Tuesday, September 24, 2013

Evolution of Koolasuchus

Here are six different stages of the development of the new Koolasuchus stamp from Australia Post. The first two are in pencil, drawn from imagination while looking at the fossil diagrams. The third is painted in gouache and colored pencil.

When I made the maquette from Sculpey, I understood better how I could give the pose more twist. And I could turn the form in real sunlight to see exactly where the light and shadow divided. The comprehensive layout at center is drawn in charcoal on vellum. This was the map for the final oil painting.
You can purchase a set of the stamps or other philatelic products from Australia Post at this link. (Reasonable shipping to anywhere in the world).

And you can get an instant digital download of my instructional art documentary (watch the trailer on YouTube) about the making of the stamps at:
Gumroad (for credit card payments).


babangada r said...

if you have time, i would be interested in
how and why did your color choices evolve?

Nadina Cardillo said...

Great work as always. Your work process has really shaped the way I go about my own work. When I first picked up your books about two years ago I was shocked at the amount of care and dedication you put into everything. "Imaginative Realism" was a turning point for me because it taught me how much care and dedication it actually took to do something great. As the months went by it taught me much more, of course.
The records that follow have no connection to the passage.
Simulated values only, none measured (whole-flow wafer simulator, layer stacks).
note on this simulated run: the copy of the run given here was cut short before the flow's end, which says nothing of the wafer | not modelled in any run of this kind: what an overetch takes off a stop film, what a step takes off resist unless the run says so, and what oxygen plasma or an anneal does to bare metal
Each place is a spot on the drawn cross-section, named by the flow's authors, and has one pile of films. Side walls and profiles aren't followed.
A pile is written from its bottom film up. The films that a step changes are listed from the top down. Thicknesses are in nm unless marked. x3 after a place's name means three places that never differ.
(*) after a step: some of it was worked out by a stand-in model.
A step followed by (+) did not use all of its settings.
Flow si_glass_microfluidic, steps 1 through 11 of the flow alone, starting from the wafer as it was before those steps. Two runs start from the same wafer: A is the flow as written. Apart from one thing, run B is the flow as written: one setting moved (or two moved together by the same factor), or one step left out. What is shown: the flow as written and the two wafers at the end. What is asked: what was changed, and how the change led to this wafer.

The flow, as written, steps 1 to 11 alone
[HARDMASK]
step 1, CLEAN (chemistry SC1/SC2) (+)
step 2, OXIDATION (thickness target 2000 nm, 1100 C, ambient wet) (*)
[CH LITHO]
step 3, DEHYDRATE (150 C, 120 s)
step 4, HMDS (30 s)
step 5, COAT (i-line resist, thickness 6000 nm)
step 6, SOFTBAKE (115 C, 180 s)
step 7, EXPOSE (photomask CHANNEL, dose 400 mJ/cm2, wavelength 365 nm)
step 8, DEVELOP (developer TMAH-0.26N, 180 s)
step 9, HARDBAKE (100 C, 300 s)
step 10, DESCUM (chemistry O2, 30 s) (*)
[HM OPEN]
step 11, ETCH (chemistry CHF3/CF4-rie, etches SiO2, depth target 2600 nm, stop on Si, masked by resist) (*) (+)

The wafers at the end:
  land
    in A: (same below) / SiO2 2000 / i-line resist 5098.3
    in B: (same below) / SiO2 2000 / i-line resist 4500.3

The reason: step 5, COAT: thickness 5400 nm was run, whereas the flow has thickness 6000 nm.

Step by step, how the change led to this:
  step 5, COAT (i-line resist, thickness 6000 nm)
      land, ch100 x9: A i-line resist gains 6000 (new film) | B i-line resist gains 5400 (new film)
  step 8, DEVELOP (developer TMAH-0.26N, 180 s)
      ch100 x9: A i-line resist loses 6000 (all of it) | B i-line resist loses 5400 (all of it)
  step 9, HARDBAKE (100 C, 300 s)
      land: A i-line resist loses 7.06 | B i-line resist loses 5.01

If you guys want a quick laugh, imagine my face when I realized that copying a manga-style eye a thousand times wasn't teaching me anything about drawing. My world shattered! But oh God, the new world that opened up is so beautiful...

PaleoPhilatelist said...

really appreciate your effort and time you spent to create realistic as possible stamps. I wish every stamp designer does so, but unfortunately, last time (since 1994 about) there are a lot of stamps produced by countries like Guinea, Mozambique, Togo .... where designers spent very little effort to draw prehistoric creatures, and not really care how realistic the are looks. Thank you so much for a great work !

Tom Hart said...

Another great post. (I never tire of saying that because it's true.)

Your recent mention of charcoal drawing in the preliminary stages has inspired me to pull out my charcoal and put it to use in sketching, and that has also prompted me to wonder why (at least in my experience) charcoal seems to have been consigned to the back shelf. It's such an easy, malleable and inexpensive medium, and it allows an almost incomparabe range of tones. Sure there are issues of smudging and charcoal dust. But they aren't insurmountable problems. I'm not sure I understand why it fell off of my radar for so long.

David Glenn said...

So how did you find out about these individual species? And how did you decide on what colors to use for the animals?